The next, and very real challenge has been to weave the culture piece through all people management and development practice.. We are in the process of transforming this practice, and we’ve starting with performance management (in a positive sense!) as this provides the foundation for pretty much everything else. The appraisal-based methodologies weren’t working and we looked at doing something really inventive and different.

What I found in our performance development review scheme was exactly what you would expect to see in an organisation like ours – one that encouraged a performance assessment and development discussion but twice a year – so at the annual and the mid-year review, and a scheme that was sort of rooted in the past tense, in that there was a tendency to look at the past, but also looked too far to the future in that objectives were set for the following year. There was little consideration of the here and now, and little recognition that circumstances and priorities change, and that in this changing landscape, development and learning needs equally change.

So in May 2014 we introduced Talent Talk. The connotation of the term ‘performance’ can be a negative one, and we were keen to change the language and understanding of what the new approach was intended to achieve – so we landed on Talent Talk. It is a series of conversations that happen with far greater frequency than had been the case with our previous appraisal scheme – so monthly – and it supports our people to give of their best and demonstrate what their unique contribution to the organisation is. It also enables very regular assessment of priorities in a changing and dynamic world. People can have a retrospective of how things have been going, and what success looked like, and also determine what they need to stop doing or change, what they need to continue doing, and what new activity needs to start that will enable them to deliver their goals. Equally important is the assessment of how people are delivering their goals – are they doing so in an inventive, responsible, and generous way? And this approach means that we can much more regularly identify learning and development needs – the challenge there is having the infrastructure in place to respond to these in a dynamic way. What I also wanted to do was put the individual in the driving seat of the process. Performance reviews that spoon feed development interventions do not result encourage empowerment, responsibility or investment from an individual in the way we want to see.

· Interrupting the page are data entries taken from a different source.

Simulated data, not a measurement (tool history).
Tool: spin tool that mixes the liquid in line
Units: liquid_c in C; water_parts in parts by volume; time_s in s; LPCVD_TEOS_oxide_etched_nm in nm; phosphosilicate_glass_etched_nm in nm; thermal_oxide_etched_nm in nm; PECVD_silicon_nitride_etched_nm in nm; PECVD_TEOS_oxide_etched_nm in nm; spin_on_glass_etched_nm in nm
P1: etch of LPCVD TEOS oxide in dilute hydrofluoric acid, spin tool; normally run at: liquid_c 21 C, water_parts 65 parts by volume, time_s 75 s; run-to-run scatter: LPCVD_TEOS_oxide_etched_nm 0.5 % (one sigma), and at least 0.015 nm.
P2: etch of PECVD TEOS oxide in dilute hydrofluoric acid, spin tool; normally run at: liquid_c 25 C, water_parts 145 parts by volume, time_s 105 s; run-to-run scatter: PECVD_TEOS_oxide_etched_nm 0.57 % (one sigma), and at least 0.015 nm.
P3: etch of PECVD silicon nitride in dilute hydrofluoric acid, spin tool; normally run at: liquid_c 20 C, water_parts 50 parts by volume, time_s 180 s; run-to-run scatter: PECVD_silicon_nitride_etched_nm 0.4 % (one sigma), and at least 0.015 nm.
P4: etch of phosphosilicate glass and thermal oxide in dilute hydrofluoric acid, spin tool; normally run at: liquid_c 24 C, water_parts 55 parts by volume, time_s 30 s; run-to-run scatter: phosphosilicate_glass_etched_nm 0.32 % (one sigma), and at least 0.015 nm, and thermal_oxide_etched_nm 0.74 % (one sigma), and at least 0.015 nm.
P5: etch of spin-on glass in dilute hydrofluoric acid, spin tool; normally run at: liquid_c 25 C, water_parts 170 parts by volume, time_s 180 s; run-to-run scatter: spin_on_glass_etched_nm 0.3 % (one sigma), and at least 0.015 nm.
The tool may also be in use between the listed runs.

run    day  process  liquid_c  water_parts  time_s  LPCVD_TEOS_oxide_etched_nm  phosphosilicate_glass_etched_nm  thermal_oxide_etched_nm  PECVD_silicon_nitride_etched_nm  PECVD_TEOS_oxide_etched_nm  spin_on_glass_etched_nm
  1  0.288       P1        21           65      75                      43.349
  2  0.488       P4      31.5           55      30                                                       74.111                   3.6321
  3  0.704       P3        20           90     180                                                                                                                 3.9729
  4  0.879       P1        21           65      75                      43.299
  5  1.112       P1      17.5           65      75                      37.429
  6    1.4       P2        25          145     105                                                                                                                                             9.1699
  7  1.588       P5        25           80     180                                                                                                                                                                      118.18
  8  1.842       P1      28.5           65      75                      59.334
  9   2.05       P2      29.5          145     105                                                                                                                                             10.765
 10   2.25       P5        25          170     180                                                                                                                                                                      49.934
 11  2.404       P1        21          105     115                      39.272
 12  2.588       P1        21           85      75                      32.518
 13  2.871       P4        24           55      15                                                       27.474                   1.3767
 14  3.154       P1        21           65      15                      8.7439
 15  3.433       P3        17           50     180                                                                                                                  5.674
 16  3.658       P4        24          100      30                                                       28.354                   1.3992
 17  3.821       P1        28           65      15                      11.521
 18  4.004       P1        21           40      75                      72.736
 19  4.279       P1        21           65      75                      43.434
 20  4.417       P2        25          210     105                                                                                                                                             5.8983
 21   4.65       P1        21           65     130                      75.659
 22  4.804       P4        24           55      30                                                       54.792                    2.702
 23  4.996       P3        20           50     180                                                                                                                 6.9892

Q2. Having looked at the 3 behaviours you identified as being the cornerstone to your existing success (I love the idea that one of them is ‘generosity’ as it’s a value so often overlooked); did you get buy-in from staff from the ‘off’, or did it take time for them to embody the new framework and put these behaviours into practice?

We were very encouraged to see that it was not received with much cynicism at all. Everyone recognised it was going to be a long-term process so it doesn’t feel ‘Faddist’. That said, we still need to maintain momentum and keep moving forward.

With Talent Talk, for example, we implemented it in the way we thought most people would find comfortable. We didn’t wait until we had a perfect model and have been seeking ongoing feedback from surveys and sampling to refine the process and have already learnt how we can improve. We’ve tried to be inventive and responsible in its implementation – and we are being generous in terms of welcoming feedback and responding to user needs in a really agile way. Talent is about identifying what a person’s individual and unique contribution to the organisation is, and supporting that. We work on the basis that everyone has talent and a unique contribution to bring. Through talent talk we want to take this to the next level, and help people to realise their full potential.

Q3. From a logistics perspective, you have thousands of staff and offices, and even more volunteers; how did you a) Make this happen and b) Build momentum c) Find out it was happening?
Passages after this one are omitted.